The best use of KYC resources

Ultimately, client outreach should be a last resort, necessary only once all other avenues of information collection have been exhausted. Optimising those independent information-gathering processes is essential, but most firms still rely on time-consuming manual data collection techniques. As more information is required, there is also a considerable skills gap in regard to those tasked with conducting such work reliably, meaning findings will be increasingly prone to errors. 

If it does become necessary to contact the client, this process is still predominantly conducted manually, through the use of non-standardised email requests, forms and calls. These chains of communication are also logged and tracked manually, increasing the chances of missed responses and duplicate requests. Completing requirements quickly becomes an unwieldy process that makes excessive demands of customer time and input. With all of this information being tracked in spreadsheets, changes in circumstances or responses that create new requirements are unlikely to be flagged automatically.

The answer, Kumar argues, is to give all parties – client and banks alike – better tools with which to manage this process, adopting a digital strategy that empowers both effective engagements and strengthens compliance capabilities. He acknowledges that resources have been targeted towards this challenge in recent years, but does not necessarily see investment going into the right areas. 

“A common response has simply been to put in more bodies,” says Kumar. “Where previously banks had a KYC team of 50, now they have 200. The issue here is that they are still using the same methods, only on a much larger scale. More people is not the answer; you need to create a more controlled, auditable environment, harness automation, and create a flexible experience that allows customers to communicate with the bank through the channel they feel most comfortable with. 

“For those customers keen to use digital tools, you must provide them. For those that do not, the bank must leverage digital tools to ensure the customer experience is in no way impacted while the bank is still able to ensure enhanced governance.”        

Hexaware has developed a suite of tools that help deliver these capabilities, while at the same time underwriting the responsibility for transformation throughout the entire KYC journey. Across the overall KYC operation, such an approach typically delivers a 30% reduction in TCO. 

Acquiring the KYC tools

With regard to customer correspondence, these tools enable the auto-creation of data collection, automate outbound communications, and facilitate automated event-based triggers. Correspondences can be auto-indexed and automatically assessed, providing a process audit trail that tracks progress and flags escalations. Leveraging automation creates a standardised approach to customer outreach, ensuring consistency while, at the same time, lessening the workload for stretched operations and relationship teams. A centralised dashboard collates all info and allows for real-time visibility. 

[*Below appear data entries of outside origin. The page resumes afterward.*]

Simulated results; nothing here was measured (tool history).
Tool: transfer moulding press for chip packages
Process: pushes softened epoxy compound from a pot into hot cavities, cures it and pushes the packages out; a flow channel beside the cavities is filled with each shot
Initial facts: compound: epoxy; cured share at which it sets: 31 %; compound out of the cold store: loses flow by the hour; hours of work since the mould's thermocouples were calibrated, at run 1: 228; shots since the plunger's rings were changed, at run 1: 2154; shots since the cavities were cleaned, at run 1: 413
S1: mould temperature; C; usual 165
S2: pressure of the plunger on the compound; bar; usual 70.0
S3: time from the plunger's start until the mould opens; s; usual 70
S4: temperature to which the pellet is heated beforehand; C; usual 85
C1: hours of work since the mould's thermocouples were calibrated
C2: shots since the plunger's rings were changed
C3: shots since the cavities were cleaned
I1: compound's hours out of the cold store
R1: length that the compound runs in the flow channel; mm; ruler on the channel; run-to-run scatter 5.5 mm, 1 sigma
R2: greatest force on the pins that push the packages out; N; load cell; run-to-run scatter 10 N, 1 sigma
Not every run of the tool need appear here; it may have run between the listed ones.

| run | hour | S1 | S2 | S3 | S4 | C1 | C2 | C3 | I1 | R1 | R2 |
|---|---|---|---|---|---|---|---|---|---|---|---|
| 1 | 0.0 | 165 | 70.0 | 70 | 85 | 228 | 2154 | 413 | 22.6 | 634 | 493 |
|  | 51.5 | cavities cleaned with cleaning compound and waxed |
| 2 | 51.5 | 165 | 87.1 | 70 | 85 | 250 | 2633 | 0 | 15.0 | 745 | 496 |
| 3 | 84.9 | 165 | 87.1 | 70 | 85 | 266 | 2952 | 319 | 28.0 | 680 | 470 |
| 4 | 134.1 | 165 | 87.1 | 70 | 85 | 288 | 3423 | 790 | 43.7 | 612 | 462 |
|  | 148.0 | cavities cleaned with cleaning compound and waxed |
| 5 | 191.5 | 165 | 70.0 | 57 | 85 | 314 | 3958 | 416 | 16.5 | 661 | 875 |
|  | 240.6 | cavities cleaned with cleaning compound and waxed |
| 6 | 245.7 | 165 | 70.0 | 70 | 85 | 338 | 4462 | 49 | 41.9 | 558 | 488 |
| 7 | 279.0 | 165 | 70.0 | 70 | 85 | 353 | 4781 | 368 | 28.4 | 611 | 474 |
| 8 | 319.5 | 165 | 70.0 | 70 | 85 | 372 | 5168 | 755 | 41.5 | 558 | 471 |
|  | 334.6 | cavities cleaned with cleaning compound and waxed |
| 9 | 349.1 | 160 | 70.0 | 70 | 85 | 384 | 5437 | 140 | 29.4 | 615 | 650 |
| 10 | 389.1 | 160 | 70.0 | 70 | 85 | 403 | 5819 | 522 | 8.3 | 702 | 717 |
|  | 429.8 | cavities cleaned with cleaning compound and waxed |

“It lowers the cost of operations, increases compliance and reduces disruption to customers,” Kumar explains. “Having that level of visibility, so that you know exactly what has been requested so far, what has been received, and what is required is something banks struggle with hugely right now. Without having information and processes digitised, you are never going to make the best use of resources and it doesn’t work for anybody.

“Most firms have already invested in some form of KYC technology and now they feel stuck with it. We are not looking to disassemble that but to provide tools that incrementally enhance – and remove the burden of having to build again from scratch. There’s no single tool that can solve the entire KYC puzzle and outreach is an aspect that often gets neglected. Getting this part right will ultimately lead to better compliance and happier customers.”